INDIANAPOLIS -- The Michigan billionaire and conservative activist who could be the next secretary of education has been a major funder of the school voucher movement in Indiana.
President-elect Donald Trump announced Wednesday that he will nominate Betsy DeVos as his secretary of education.
“Betsy DeVos is a brilliant and passionate education advocate,” Trump said in a written statement. “Under her leadership we will reform the U.S. education system and break the bureaucracy that is holding our children back so that we can deliver world-class education and school choice to all families. I am pleased to nominate Betsy as secretary of the Department of Education."

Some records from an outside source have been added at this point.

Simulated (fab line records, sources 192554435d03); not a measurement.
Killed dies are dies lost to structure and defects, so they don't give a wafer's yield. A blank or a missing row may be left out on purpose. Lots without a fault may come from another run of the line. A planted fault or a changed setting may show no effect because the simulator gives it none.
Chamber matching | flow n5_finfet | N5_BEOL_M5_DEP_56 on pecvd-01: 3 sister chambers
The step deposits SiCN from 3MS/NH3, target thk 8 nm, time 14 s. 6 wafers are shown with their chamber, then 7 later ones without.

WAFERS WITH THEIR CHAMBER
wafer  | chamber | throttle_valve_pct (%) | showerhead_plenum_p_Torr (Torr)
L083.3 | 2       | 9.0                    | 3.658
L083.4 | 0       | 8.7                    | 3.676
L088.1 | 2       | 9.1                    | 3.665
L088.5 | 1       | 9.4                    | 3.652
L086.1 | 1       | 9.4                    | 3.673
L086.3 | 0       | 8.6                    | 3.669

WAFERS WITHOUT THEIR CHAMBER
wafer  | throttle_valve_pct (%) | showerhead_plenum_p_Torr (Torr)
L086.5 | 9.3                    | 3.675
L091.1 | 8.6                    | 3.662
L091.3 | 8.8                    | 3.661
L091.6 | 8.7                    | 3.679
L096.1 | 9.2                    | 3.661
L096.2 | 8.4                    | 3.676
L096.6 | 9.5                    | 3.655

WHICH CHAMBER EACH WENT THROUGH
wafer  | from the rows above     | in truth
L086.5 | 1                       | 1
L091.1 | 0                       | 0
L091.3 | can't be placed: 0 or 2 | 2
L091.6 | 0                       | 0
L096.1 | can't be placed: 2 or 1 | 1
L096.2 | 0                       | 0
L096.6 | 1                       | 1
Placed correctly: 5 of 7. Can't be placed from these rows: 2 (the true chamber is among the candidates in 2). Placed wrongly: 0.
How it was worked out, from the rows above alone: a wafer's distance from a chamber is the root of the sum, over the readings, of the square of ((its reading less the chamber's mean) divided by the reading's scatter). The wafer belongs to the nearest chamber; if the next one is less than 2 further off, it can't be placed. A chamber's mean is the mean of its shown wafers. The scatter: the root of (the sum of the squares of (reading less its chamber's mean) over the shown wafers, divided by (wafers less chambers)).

DeVos, a four-time Michigan GOP chairman who has never held a job in the education field, has been a vocal advocate for expanding charter schools and school vouchers across the country, particularly through the American Federation for Children, which she serves as the chairman of and which is funded primarily by her family's fortune.
DeVos' father is Edgar Prince, founder of the automotive parts supplier Prince Corporation, and her husband is Richard DeVos Jr., son of Amway co-founder Richard DeVos. Betsy DeVos' brother, Erik Prince, was also the founder of the private security firm Blackwater USA.
The DeVos family has pumped millions of dollars into the American Federation for Children (AFC) over the past several years, with much of it finding its way to Indiana – a state that has been one of the leading battlegrounds in the school reform movement.
The AFC donated more than $60,000 to former Indiana superintendent of public instruction Tony Bennett – a leading advocate of expanding charter schools and voucher programs – for his 2012 reelection campaign. Multiple members of the DeVos family also individually donated a total of $15,000 to Bennett's campaign, and another $10,000 to Gov. Mike Pence.
Governor-elect Eric Holcomb was also a major recipient of DeVos donations, receiving a total of $85,000 from the family this year and another $10,000 from AFC.
But the primary recipient of AFC's political contributions has been Hoosiers for Quality Education – founded in 2008 by Indiana millionaire Fred Klipsch as Hoosiers for Economic Growth – a political action committee that has funneled hundreds of thousands of dollars into pro-reform candidates over the past several elections.
Since 2010, Hoosiers for Quality Education – which is the political arm of the Institute for Quality Education – has received $1.2 million from the American Federation for Children Action Fund. They also received a $200,000 contribution from Gov. Pence's war chest in August after he was named Trump's running mate.
How has Hoosiers for Quality Education used that money? In 2016, like this:
- $120,000 this year to Republican superintendent of public instruction candidate Jennifer McCormick's campaign
- $80,000 to the House Republican Campaign Committee
- $45,000 to the Senate Majority Campaign Committee
- $53,000 to Republican state senate candidate John Ruckelshaus' campaign
- $30,000 to Republican state senate candidate Aaron Freeman's campaign
- $30,000 to Republican State Sen. Ed Soliday's campaign
- $10,000 to Lt. Gov. Eric Holcomb's campaign
Hoosiers for Quality Education was also a major Tony Bennett supporter, donating at least $55,000 to his reelection campaign.
DeVos released a statement Wednesday promising "transformational change" to America's educational system.
“I am honored to accept this responsibility to work with the President-elect on his vision to make American education great again,” DeVos said. “The status quo in education is not acceptable. Together, we can work to make transformational change that ensures every student in America has the opportunity to fulfill his or her highest potential.”